Update lr_finder.py #42

yongduek · 2020-05-11T14:15:42Z

I was looking for a pytorch lrfinder. Very nice and thank you for sharing them.

When lr_finder.history[\'lr\'] was printed out, it did not start with the initial learning rate set in the optimizer declaration. So two things seem to be modified to make it happen.

Order change: get_lr() before append to history.
Function change: get_last_lr() to get the latest lr. This seems to be a recent change in pytorch.

    self.history["lr"].append(lr_schedule.get_last_lr()[0])
    lr_schedule.step()

self.last_epoch does not need to be incremented in ExponentialLR and LinearLR

class ExponentialLR(_LRScheduler):
    def get_lr(self):
        curr_iter = self.last_epoch # + 1
        r = curr_iter / self.num_iter
        return [base_lr * (self.end_lr / base_lr) ** r for base_lr in self.base_lrs]

From inspection, super().__init__() calls step() within _LRScheduler, then step() calls get_lr() to update the values. The results are saved in variables in the base class (_LRScheduler).
The lastly updated learning rate (or list of lrs) are retrieved by get_last_lr(). This is reportedly the recent pytorch way of using it.

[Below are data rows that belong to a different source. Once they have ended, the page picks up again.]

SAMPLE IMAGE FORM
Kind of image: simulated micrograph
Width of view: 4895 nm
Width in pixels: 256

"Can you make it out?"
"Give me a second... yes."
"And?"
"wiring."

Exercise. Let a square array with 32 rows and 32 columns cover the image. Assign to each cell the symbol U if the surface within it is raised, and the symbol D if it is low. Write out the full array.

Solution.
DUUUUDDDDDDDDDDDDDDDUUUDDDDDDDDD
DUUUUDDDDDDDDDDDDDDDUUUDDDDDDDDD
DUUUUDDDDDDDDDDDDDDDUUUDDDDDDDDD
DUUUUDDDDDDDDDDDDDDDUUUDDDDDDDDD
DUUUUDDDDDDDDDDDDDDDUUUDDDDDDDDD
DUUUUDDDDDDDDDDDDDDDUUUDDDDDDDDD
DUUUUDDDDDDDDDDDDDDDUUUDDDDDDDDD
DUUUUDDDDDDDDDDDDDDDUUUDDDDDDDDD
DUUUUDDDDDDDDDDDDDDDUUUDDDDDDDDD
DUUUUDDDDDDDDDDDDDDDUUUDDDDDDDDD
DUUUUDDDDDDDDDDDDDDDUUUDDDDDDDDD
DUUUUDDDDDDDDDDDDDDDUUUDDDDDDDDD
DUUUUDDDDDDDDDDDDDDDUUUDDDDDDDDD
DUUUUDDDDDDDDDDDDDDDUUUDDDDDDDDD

davidtvs · 2020-05-17T16:07:20Z

Thanks for the PR!

The order of the call to get_lr and step is definitely wrong
get_last_lr was introduced in v1.4.0 of PyTorch. I would prefer not to use it unless it's absolutely needed so that we can keep supporting older versions of PyTorch (currently this package runs on v0.4.1 onwards).
I tried this and it didn't seem to work. I ran the experiment with these settings:

# what's not visible here comes from the lrfinder_mnist example
optimizer = optim.SGD(model.parameters(), lr=0.001, momentum=0.5)
lr_finder = LRFinder(model, optimizer, criterion, device="cuda")
lr_finder.range_test(trainloader, end_lr=10, num_iter=5, step_mode="exp")

With curr_iter = self.last_epoch + 1, print(lr_finder.history["lr"]) returns:

[0.001, 0.006309573444801934, 0.039810717055349734, 0.25118864315095796, 1.584893192461114]

With curr_iter = self.last_epoch, print(lr_finder.history["lr"]) returns:

[0.00015848931924611134, 0.001, 0.006309573444801934, 0.039810717055349734, 0.25118864315095796]

So the logic is definitely wrong in both cases, the history should start at 0.001 and end at 10 😕

NaleRaphael · 2020-05-21T02:32:07Z

@yongduek, @davidtvs Sorry for replying late.

When lr_finder.history['lr'] was printed out, it did not start with the initial learning rate set in the optimizer declaration.

For this statement, I want to mention an implementation detail in torch.optim.lr_scheduler._LRScheduler.

In _LRScheduler, step() will be called right after it is initialized (since PyTorch v0.2.0), that's why the first value retrieved from either scheduler or optimizer will not be the initial learning rate we set.

Besides, the reason why the history did not start with the initial learning rate we set is that the history is used to save values changed after lr_schedule.step() is called. Hence that it is reasonable the initial learning rate of optimizer is not saved in history.

So that it is correct to change the order of the following two lines as you said:

pytorch-lr-finder/torch_lr_finder/lr_finder.py

Lines 203 to 204 in ed21825

    
           lr_schedule.step() 
        
           self.history["lr"].append(lr_schedule.get_lr()[0])

, but we should keep the line of setting curr_iter unchanged.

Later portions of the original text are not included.